Disclaimer: Obvs I’m not going to tell you my actual address. That’d be hugely irresponsible. Unless you want to send me cake, then by all means, I’m totally yours.
I have called twelve properties home, I’ve pinballed around Essex, to Bedfordshire, to London, and found my way back to Essex once again. Until very recently, I didn’t understand what home was. Apparently it’s not just somewhere you sleep and Blu Tack photos to the walls, where it’s OK to put your feet on the sofa and pick your nose.

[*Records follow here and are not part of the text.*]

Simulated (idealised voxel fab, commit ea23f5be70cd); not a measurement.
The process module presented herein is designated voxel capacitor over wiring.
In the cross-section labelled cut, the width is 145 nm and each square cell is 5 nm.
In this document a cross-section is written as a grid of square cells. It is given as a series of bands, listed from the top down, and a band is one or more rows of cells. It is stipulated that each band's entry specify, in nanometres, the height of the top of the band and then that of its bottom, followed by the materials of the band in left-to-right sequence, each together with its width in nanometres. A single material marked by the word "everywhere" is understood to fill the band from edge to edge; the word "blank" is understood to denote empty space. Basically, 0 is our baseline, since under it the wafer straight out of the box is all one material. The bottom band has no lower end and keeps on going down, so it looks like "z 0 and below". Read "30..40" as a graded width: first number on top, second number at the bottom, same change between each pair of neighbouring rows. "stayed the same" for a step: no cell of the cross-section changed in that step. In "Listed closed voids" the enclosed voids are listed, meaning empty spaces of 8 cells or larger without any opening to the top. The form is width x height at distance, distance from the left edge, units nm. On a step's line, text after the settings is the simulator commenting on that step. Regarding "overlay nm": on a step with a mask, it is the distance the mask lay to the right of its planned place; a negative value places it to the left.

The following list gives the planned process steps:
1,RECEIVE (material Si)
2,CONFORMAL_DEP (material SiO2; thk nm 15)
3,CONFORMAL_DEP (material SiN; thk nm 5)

Home was never safe or stable, growing up. There was always a looming threat, a red letter, someone banging on the front door, a phone ringing endlessly to no answer. I stopped going to school at the age of eleven because of my mum’s mental illness, I was terrified of leaving her alone. And I ceased to be, I hid from the world, for six years. Fear and shame. Glass bottles scattered across the carpet. Deathly silence and the curtains drawn against life outside.
I was seventeen when I left and slowly, life began and it was OK.
Suffice to say, I have zero photos from that past life.
It’s not always moody sea views and woodland adventures. More often than not, it’s doctors waiting rooms, staring at the walls surrounding my bed or watching Noah’s golden head darting away in the distance. But now I know the outside is there, and the views are only ten minutes away from my front door whenever I want to go and see them.
Home now makes sense. It’s somewhere I can feel safe as opposed to trapped. It’s alright to talk to the neighbours and there’s no faceless figure with a briefcase and a stack of paperwork threatening to take it away from me.
Home is where I can have cake for breakfast, wear Teenage Mutant Ninja Turtle pyjamas and have stickers covering my face, courtesy of Noah, obvs.. Home is where there’s love. Home is what I miss when I’m not there. And home is wherever he is.